Program Den comments on Aligned with what?

Program Den 16 Jan 2023 17:44 UTC
1 point
0
I like that you have reservations about if we’re even powerful enough to destroy ourselves yet. Often I think “of course we are! Nukes, bioweapons, melting ice!”, but really, there’s no hard proof that we even can end ourselves.

It seems like the question of human regulation would be the first question, if we’re talking about AI safety, as the AI isn’t making itself (the egg comes first). Unless we’re talking about some type of fundamental rules that exist a priori. :)

This is what I’ve been asking and so far not finding any satisfactory answers for. Sci-Fi has forever warned us of the dangers of— well, pretty much any future-tech we can imagine— but especially thinking machines in the last century or so.

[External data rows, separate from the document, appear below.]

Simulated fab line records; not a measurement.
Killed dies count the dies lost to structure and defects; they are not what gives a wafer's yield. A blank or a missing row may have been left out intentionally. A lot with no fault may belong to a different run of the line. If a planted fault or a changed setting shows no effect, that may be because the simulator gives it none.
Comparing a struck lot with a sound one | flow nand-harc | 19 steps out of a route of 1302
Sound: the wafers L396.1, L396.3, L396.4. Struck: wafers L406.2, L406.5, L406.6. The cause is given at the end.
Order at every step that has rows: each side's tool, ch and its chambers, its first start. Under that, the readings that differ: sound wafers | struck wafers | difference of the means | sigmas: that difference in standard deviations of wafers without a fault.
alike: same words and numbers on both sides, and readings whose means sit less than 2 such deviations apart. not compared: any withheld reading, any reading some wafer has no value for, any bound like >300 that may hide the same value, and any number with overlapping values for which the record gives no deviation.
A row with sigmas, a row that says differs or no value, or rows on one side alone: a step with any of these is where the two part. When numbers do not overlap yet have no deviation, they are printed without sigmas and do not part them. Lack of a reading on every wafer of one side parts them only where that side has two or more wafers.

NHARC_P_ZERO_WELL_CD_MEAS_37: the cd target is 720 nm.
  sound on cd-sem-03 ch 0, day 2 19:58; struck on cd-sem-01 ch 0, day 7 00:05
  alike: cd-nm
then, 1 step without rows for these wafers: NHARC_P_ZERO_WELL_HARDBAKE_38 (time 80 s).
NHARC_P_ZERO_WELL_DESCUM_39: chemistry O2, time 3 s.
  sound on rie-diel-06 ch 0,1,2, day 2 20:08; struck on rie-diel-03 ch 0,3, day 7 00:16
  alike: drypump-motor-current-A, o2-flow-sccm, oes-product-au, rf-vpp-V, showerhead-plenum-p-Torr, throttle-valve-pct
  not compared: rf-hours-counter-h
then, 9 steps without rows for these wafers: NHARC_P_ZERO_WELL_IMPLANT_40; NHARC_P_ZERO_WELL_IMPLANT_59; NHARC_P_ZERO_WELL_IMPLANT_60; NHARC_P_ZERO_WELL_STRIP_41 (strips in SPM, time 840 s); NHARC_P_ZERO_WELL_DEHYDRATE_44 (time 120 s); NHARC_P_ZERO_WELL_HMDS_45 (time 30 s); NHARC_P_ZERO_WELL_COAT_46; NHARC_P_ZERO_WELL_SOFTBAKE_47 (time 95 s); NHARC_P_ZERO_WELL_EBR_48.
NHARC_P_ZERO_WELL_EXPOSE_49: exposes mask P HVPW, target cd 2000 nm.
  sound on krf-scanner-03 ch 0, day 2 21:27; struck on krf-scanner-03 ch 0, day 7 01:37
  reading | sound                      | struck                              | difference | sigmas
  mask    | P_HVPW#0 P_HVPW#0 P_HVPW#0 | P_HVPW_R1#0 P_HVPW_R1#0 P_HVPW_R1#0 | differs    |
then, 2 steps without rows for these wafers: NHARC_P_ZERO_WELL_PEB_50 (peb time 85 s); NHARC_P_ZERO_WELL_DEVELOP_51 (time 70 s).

How do we ensure that humans design safe AI? And is it really a valid fear to think we’re not already building most the safety in, by the vary nature of “if the model doesn’t produce the results we want, we change it until it does”? Some of the debate seems to go back to a thing I said about selfishness. How much does the reasoning matter, if the outcome is the same? How much is semantics? If I use “selfish” to for all intents and purposes mean “unselfish” (the rising tide lifts all boats), how would searching my mental map for “selfish” or whatnot actually work? Ultimately it’s the actions, right?

I think this comes back to humans, and philosophy, and the stuff we haven’t quite sorted yet. Are thoughts actions? I mean, we have different words for them, so I guess not, but they can both be rendered as verbs, and are for sure linked. How useful would it actually be to be able to peer inside the mind of another? Does the timing matter? Depth? We know so little. Research is hard to reproduce. People seem to be both very individualistic, and groupable together like a survey.

FWIW it strikes me that there is a lot of anthropomorphic thinking going on, even for people who are on the lookout for it. Somewhere I mentioned how the word “reward” is probably not the best one to use, as it implies like a dopamine hit, which implies wireheading, and I’m not so sure that’s even possible for a computer— well as far as we know it’s impossible currently, and yet we’re using “reward systems” and other language which implies these models already have feelings.

I don’t know how we make it clear that “reward” is just for our thinking, to help visualize or whatever, and not literally what is happening. We are not training animals, we’re programming computers, and it’s mostly just math. Does math feel? Can an algorithm be rewarded? Maybe we should modify our language, be it literally by using different words, or meta by changing meaning (I prefer different words but to each their own).

I mean, I don’t really know if math has feelings. It might. What even are thoughts? Just some chemical reactions? Electricity and sugar or whatnot? Is the universe super-deterministic and did this thought, this sentence, basically exist from the first and will exist to the last? Wooeee! I love to think! Perhaps too much. Or not enough? Heh.